The confirmation comes after Abu Dhabi's Department of Education and Knowledge in Abu Dhabi (ADEK) allowed its schools to opt for distance learning during the upcoming school term.
Blended learning model will offer multiple options: Schools
Head teachers in Dubai explained their readiness “on all fronts”. Matthew Tompkins, Principal/CEO, GEMS FirstPoint School – The Villa, said: “We will be offering 100 per cent on-site education to all year groups in a blended learning scenario. In line with the KHDA directives, we will also be offering a 100 per cent distance learning option for all children and students for those parents and families who request it.
“We understand that some parents prefer to keep their children at home for a little longer and we will fully support these families. We will ensure their curriculum is in line with that of the children in school. And whatever option families choose, both will have the same learning commitment every day.”
Mohammad Ali Kottakkulam, Principal, Gulf Indian High School Dubai, called the move a “welcome step”. “Some parents of students in lower grades had requested for continuation of smart learning due to safety concerns. We can assure that all safety measures are in place at our school and buses as required as per the protocol. But we also want to ensure the confidence of parents in sending their wards to school in a safe environment.”
Punit MK Vasu, CEO, The Indian High Group of Schools, said: they will offer “all our learners an opportunity to choose what mode they prefer as per their individual needs and specific requirements”.
Many educators expressed their inclination to open schools and restart campus learning but underlined they respected the government decision.
Alan Williamson, CEO, Taaleem, said: “We know from feedback that the vast majority of Taaleem parents will welcome the news of a return to an onsite resumption of education. However, our schools will offer distance learning to children who are unwell, unable to come into school or for whom their parents would prefer them to stay at home.”
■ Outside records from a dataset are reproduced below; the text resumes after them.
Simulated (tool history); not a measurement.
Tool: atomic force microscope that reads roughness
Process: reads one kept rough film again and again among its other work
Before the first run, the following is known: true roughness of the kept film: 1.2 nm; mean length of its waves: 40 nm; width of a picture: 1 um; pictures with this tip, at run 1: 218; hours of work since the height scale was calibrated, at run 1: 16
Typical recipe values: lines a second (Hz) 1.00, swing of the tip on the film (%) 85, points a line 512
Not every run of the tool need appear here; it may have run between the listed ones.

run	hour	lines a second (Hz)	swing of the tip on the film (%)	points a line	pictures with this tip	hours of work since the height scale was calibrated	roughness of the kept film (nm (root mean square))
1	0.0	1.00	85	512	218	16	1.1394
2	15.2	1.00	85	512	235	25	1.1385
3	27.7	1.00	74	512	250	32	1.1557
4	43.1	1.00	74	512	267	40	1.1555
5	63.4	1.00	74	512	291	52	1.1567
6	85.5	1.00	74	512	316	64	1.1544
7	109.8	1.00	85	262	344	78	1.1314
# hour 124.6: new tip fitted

No limit to number of kids who can opt for e-learning
Deepika Thapar Singh, CEO-Principal of Credence High School, said the school would follow a “blended learning approach” where parents are given the option to choose the mode they want for their kids. “Parents have been given the complete freedom in opting the method of learning as per their convenience and we will honour whatever the parent chooses. There is no limit to the number of students that can opt for e-learning.”
There wouldn’t be any difference when it comes to quality of education offered, Shaadi Hasan, head of administration and academic support, BEAM schools, said. “It will include quality live lessons and a number of pre-recorded sessions and online resources for students to review independently.”